Canada’s Transportation Safety Board receives Iran’s report on downing of Flight 752

Canada's Transportation Safety Board receives Iran's report on downing of Flight 752

The Transportation Safety Board says it has received the final report into events surrounding a passenger jet shot down by the Iranian military in January 2020.

The investigation by Iranian air safety officials examined what happened when Ukraine International Airlines Flight 752 crashed shortly after taking off from Tehran.

The crash killed all 176 people on board, including 55 Canadian citizens, 30 permanent residents and dozens of others bound for Canada.

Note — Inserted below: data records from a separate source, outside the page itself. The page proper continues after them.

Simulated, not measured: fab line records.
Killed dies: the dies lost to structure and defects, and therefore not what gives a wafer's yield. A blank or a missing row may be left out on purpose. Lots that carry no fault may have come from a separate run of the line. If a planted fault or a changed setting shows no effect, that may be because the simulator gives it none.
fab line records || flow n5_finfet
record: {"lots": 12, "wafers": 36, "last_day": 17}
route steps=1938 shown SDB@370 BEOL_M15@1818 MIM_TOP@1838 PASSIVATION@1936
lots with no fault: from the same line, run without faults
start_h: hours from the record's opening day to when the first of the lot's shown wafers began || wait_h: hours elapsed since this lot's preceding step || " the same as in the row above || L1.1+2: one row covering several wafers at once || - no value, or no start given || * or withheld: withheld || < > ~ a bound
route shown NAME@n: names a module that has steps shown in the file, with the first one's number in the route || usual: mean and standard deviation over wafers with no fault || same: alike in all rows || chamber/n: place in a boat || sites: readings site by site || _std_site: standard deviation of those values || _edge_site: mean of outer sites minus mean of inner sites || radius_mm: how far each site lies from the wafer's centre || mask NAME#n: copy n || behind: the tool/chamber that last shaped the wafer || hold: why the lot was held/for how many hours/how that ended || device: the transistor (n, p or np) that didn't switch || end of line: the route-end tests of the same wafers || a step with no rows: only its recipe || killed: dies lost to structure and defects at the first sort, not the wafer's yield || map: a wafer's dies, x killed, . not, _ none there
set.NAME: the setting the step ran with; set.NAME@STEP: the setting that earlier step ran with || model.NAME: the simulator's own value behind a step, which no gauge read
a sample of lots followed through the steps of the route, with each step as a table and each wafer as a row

Iran’s Revolutionary Guard shot down the Kyiv-bound Boeing 737-800 on Jan. 8 of last year, several days after then-U.S. President Donald Trump ordered a strike that killed a top Iranian general.

Iran initially denied downing the plane, then said it was shot down by accident after being mistaken for a missile.

READ MORE: 1 year later: Remembering the B.C. victims of Flight PS752

The safety board is slated to hold a news conference to comment on the report Thursday.

Prime Minister Justin Trudeau has urged Iran to provide justice and transparency to the victims and their families.

In December, Iran pledged to pay $150,000 to each family that lost someone on the plane, but the offer was rejected by Ralph Goodale, the former Liberal public safety minister who was named Canada’s special adviser on the response to the crash.

He said Iran doesn’t have the right to offer compensation to victims’ families unilaterally and that the final amount will be subject to negotiations between Iran and Canada and the four other countries whose citizens were killed on the plane.

Trudeau has promised Canada will offer a pathway to permanent residency for some family members, while those already here could apply to stay if needed. He also designated Jan. 8 as the National Day of Remembrance for Victims of Air Disasters.

The federal government also said scholarships would be set up in memory of the victims.